It may be a bit of an overkill to produce an online marketing & SEO glossary for you… but it’s better to be safe than sorry!
What follows are the terms you’re likely to come into contact with during your life as a blogger. Some of them you’ll probably already know and others perhaps not.
I intend this glossary to be a living document that I’ll add to as and when I think something is missing.
This is a way to promote products or services online and potentially earns a commission. The are many ways an affiliate might carry out such a promotion on behalf of a merchant (seller):
- Via a website
- Through a social media account
- A newsletter mailing list
- Direct to the merchant website via Pay Per Click advertising (PPC).
Affiliate marketing is one of the most popular ways for bloggers and website owners to monetize their online activities. For some it can be VERY lucrative!
Bing Ads is Bing’s pay-per-click (PPC) advertising program. See Pay-Per-Click below).
Blogger burnout affects bloggers who have spent too much time working upon or thinking about their blogs. It results in an inability to work effectively and can make bloggers quit.
Find out more: Is Blogger Burnout Something Real?
Bounce Rate defines the number of visitors arriving on a web page who leave having visited no other page on the site. It is represented as a percentage and calculated by taking the number of visit sessions to single pages and dividing it by the number of total overall visit sessions.
Find out more: What Does Bounce Rate Mean?
A browser has a double meaning. Firstly there is the software you are using to look at this page. Popular desktop browsers (there are mobile versions too) are:
- Internet Explorer
An alternative meaning of browser refers to a person using the Internet to search for things and look around the websites they find.
Canonical URLs (Canonicalization)
Canonicalization is a method used to tell search engines that the content on a specific web page has a master (canonical) version somewhere else.
It’s used in cases where content on one page is the same (or very similar) as content elsewhere (on the same site or elsewhere) to avoid confusing search engine about which page to display for a given search.
Find out more: What are Canonical URLs?
Content marketing is the practise of publishing content for a specific online audience. Such content might be:
- Articles – Blog posts, news reports.
- eBooks – Tutorials, how-to guides.
- Videos – Entertainments, tutorials, information.
- Newsletters – Promotions, offers.
- Images – Photography, infographics.
- Podcasts – News, tutorials, promotions.
The intention of content marketing is to increase brand reach, grow visits and sales or engage an existing community.
Search engines use crawlers (also known as spiders or bots) to browse (crawl) Internet pages in order to add them to their indexes. Indexed pages are made available to searchers in search engine results pages.
A domain name is a memorable way to identify the IP address of the server where your website or blog is hosted.
They are used in URLs to locate specific pages in a site. As an example, https://example.com/pageexample, example.com is the domain name.
Domain names can include numbers, letters and symbols but must be registered before they can be assigned to a host IP address and used.

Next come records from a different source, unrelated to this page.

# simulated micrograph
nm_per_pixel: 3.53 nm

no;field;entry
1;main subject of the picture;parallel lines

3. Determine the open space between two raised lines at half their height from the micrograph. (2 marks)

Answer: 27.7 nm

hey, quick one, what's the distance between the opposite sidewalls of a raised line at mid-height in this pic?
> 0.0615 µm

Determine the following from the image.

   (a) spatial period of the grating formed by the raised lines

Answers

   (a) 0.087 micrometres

Find out more: Choosing a Domain Name
The process of purchasing a domain name to use for a website.
Find out more: How to Register a Domain Name
Email marketing is the act of sending a message to people via email most often with commercial intent to:
- Advertise or promote products or services.
- Build loyalty / trust with existing customers.
- Consolidate brand awareness.
- Increase engagement.
- Request action.
Often shortened to PPC, pay-per-click refers to a form of online advertising designed to send traffic to websites.
PPC advertisers (usually website owners), pay search engines to show adverts in search results or on websites approved into their content network programs.
The advertiser might pay every time one of their ads accrue a click to visit their site (a cost-per-click model) or every time they accrue 1,000 ad impressions (a cost-per-mille model).
Googlebot is Google’s web crawler that browses pages on the web to include in it’s index to present to people making searches.
A Google Account is a free account required to use a huge number of services that Google offers.
Find out more: How to Set Up a Google Account
Google Analytics is a free (and paid) service that provides website owners with data about traffic and engagement related to their visitors. It is the most widely used analytics systems of its kind on the web and is access online or via an app.
Google Ads (formerly Google Adwords) is Google’s pay-per-click (PPC) advertising program. See Pay-Per-Click below).
AdSense is Google’s ad revenue sharing program through which members of its content network receive payment for allowing Google Ads to appear on their websites.
Google delivers the ads via code installed on the publisher site, which aims to send context relevant adverts. Revenue share is based upon either a payment per click or payment per impression model.
Google Manual Penalty
Google manual penalties are a negative reaction by Google applied to a website for breaching its Webmaster Guidelines. Most often they are applied as a result of Google deciding that a website is attempting to manipulate its position in search results by using black hat SEO tactics.
Find out more: What are Black Hat SEO Techniques?
Google Search Console
The Google Search Console (formerly Google Webmaster Tools) is a service offered by Google that provides a variety of tools to help analyse, maintain and problem solve your blog / website.
It includes useful functions such as:
- How Googlebot views your pages.
- Inbound links.
- Problems with your site.
- How many visits you’re receiving.
- The keywords people use to find you.
- Processes to add your pages to Google’s index.
In order to access Google Search console, you must have a Google Account.
Find out more: How to set up Google Search Console Accounts
Web hosting is a service offered by Internet hosting providers, whereby people can access a server to build a blog or website, for which the provider then serves pages to the Internet for people to visit. Hosting packages usually offer further features including email.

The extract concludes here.